Open Targets: Platform-input-support overview

The aim of this application is to allow the reproducibility of OpenTarget Platform data release pipeline. The input files are copied in a specific google storage bucket.

Currently, the application executes 13 steps and finally it generates a Yaml config file that can be used to run the the OT pipeline (https://github.com/opentargets/data_pipeline)

List of available steps:

annotations
annotations_from_buckets
chemical_probes
drug
eco
efo
ensembl
evidence
interactions
known_target_safety
tep

The step 'evidence' uploads the last evidence from different providers.

Below more details about how to execute the script.

Installation Requirements

Conda
Apache-Jena
git

Conda for Linux/MAC

Download Conda3 for Mac here:
https://www.anaconda.com/products/individual
[download Anaconda3-2020.07-MacOSX-x86_64.sh]

Download Conda3 for Linux x86_84
https://www.anaconda.com/products/individual
[download Anaconda3-2020.07-Linux-x86_64.sh]

Conda: installation commands

bash path_where_downloaded_the_file/Anaconda3-2020.07-Linux-x86_64.sh
source ~/.bashrc
conda update

Eg. for linux

wget https://repo.anaconda.com/archive/Anaconda3-2020.07-Linux-x86_64.sh
bash Anaconda3-2020.07-Linux-x86_64.sh
source ~/.bashrc

Docker image

cd _path_/platform_input_support
mkdir out

time docker run --rm \
  -v _path_/platform-input-support:/usr/src/app \
  -e PIS_CONFIG=/usr/src/app/cm-latest.conf \
  -e GOOGLE_APPLICATION_CREDENTIALS=/usr/src/app/svn-account.json
  -e GOOGLE_BUCKET=open-targets-data-releases/21.04-test/
  quay.io/opentargets/platform-input-support:master \
  -steps tep

Conda in Docker (for PyCharm)

If you would rather run a containerised version of Conda use the provided Dockerfile.

# build the image
docker build --tag pis-py3 <path to Dockerfile>

You can use the Docker image from within PyCharm by selecting 'Add Interpreter -> Docker -> '

Singularity

This is an example how to run singularity using the docker image.

singularity exec \
   -B /nfs/ftp/private/otftpuser/output_pis:/usr/src/app/output \
   docker://quay.io/opentargets/platform-input-support:cm_singularity \
   conda run --no-capture-output -n pis-py3 python3 /usr/src/app/platform-input-support.py -steps drug

Run PIS inside EBI infrastructure

In order to run PIS inside the current EBI infrastructure the best praticse is to use Singularity and LSF.

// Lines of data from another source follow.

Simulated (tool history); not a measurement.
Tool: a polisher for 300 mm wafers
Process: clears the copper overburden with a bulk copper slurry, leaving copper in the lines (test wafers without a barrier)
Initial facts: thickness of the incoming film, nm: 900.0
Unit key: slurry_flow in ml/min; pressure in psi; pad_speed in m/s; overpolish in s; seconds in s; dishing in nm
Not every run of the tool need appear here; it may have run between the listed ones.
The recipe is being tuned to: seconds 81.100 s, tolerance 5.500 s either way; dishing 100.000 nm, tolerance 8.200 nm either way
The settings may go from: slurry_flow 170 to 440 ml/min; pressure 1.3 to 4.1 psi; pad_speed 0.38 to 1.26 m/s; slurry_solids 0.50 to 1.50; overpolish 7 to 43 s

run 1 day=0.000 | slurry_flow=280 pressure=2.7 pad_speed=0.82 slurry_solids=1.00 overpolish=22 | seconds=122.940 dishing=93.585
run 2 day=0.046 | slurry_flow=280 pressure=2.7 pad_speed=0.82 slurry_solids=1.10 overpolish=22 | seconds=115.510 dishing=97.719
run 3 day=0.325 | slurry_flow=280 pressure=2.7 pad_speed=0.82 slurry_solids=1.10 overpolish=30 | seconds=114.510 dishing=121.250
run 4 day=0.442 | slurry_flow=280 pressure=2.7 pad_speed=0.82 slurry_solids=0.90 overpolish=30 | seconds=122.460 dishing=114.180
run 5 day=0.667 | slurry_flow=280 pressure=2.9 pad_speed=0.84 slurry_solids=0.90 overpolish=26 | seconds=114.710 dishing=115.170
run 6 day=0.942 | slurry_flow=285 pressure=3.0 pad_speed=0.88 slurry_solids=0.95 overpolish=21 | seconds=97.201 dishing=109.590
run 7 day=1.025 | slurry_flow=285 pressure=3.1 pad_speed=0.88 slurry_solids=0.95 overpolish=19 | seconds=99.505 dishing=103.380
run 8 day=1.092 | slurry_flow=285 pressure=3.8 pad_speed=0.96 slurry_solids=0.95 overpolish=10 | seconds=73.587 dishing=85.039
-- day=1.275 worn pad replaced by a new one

First of all check the google cloud account rights for the proper project.

ls -la /homes/$USER/.config/gcloud/application_default_credentials.json

Eventually run the following command to generate the file above:

gcloud config set project open-targets-eu-dev
or
gcloud config set project open-targets-prod

gcloud auth application-default login

You can use singularity/ebi.sh to run PIS inside the EBI infrastructure.

 ./singularity docker_tag_image step google_storage_path

where

docker_tag_image: docker image tag (quay.io)
step : Eg. drug
google_storage_path: gs bucket [not mandatory]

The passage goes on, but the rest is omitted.